Chuka Umunna, Labour's high-profile shadow Business Secretary, is trying to stick to a new year's resolution that may surprise you: he has promised not to utter the phrase "small and medium-sized enterprise" (or even SME) during 2013. It's not that Mr Umunna and the Labour Party aren't interested in small business; his argument is that the phrase is so generic that it is both meaningless and misleading.

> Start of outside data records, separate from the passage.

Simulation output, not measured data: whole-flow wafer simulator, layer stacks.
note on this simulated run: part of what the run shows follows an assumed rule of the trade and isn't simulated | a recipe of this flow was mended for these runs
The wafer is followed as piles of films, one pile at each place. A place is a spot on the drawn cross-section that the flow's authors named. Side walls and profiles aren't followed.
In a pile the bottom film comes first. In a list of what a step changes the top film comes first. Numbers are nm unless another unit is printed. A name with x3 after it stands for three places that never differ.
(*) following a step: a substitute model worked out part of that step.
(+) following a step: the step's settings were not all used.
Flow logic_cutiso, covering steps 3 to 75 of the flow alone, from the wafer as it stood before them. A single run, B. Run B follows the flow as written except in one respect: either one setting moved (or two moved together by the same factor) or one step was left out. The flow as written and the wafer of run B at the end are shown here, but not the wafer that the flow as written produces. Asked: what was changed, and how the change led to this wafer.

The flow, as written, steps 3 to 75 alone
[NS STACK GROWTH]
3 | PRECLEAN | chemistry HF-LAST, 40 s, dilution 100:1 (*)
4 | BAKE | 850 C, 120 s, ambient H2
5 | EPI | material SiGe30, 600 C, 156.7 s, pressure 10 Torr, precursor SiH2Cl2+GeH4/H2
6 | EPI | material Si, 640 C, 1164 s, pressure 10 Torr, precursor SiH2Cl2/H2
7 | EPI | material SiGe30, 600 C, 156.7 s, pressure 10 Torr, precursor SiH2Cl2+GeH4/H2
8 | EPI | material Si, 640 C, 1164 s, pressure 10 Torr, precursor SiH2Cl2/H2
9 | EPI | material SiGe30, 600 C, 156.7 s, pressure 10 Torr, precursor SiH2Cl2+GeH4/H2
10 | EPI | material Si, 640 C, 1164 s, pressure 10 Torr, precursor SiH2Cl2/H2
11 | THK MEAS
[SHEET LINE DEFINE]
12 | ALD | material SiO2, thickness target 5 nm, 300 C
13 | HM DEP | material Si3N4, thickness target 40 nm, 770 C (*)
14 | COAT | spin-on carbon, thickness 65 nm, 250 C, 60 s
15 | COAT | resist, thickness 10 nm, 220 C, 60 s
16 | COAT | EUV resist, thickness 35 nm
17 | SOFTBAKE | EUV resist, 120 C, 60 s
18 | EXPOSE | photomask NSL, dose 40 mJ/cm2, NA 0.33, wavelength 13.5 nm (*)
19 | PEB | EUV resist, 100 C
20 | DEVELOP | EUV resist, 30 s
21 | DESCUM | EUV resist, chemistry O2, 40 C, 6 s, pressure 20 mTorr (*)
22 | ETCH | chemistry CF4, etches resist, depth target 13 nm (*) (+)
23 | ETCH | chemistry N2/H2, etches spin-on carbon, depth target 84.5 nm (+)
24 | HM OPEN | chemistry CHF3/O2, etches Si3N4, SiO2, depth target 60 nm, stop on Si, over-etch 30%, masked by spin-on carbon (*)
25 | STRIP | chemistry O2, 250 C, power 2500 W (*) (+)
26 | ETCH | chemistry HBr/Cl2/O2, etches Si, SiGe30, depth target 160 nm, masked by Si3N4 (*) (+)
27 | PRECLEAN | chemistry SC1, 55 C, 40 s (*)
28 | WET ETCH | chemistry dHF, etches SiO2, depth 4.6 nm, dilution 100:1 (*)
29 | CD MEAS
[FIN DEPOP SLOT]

He has a point. The Office for National Statistics said last week that the number of people describing themselves as self-employed rose by 367,000 between 2008 and 2012, a period when the number of employees didn't rise at all. All of those newly self-employed folk are, in theory, SMEs, yet they represent huge diversity. The vast majority of them will be miles away from the scale of the largest small and medium-sized enterprises. The European Commission, for example, says any business with fewer than 250 employees or an annual turnover of less than €50m counts as an SME.
Does it matter that the phrase SME encompasses everything from a taxi driver to a manufacturing business with 249 staff, or from a freelancer scrabbling around for work while looking to get back into employment to a multinational advertising agency with annual sales of £40m?
The answer is yes. The diverse range of businesses in the SME sector have very different needs, and require very different solutions from policymakers. If you lump them together and take a one-size-fits-all approach to policymaking, there's a pretty good chance many businesses will miss out on the help and support they need most.
The most talked-about issue in the public sector in recent years has been access to funding. That's not unreasonable, given the problems many growing businesses have had securing borrowing. Yet for many thousands of businesses just getting off the ground, credit isn't an issue at all – they're not ready to borrow yet, or have no need to do so. Their concerns are quite different, and not addressed by the endless Government schemes launched with SME funding difficulties in mind.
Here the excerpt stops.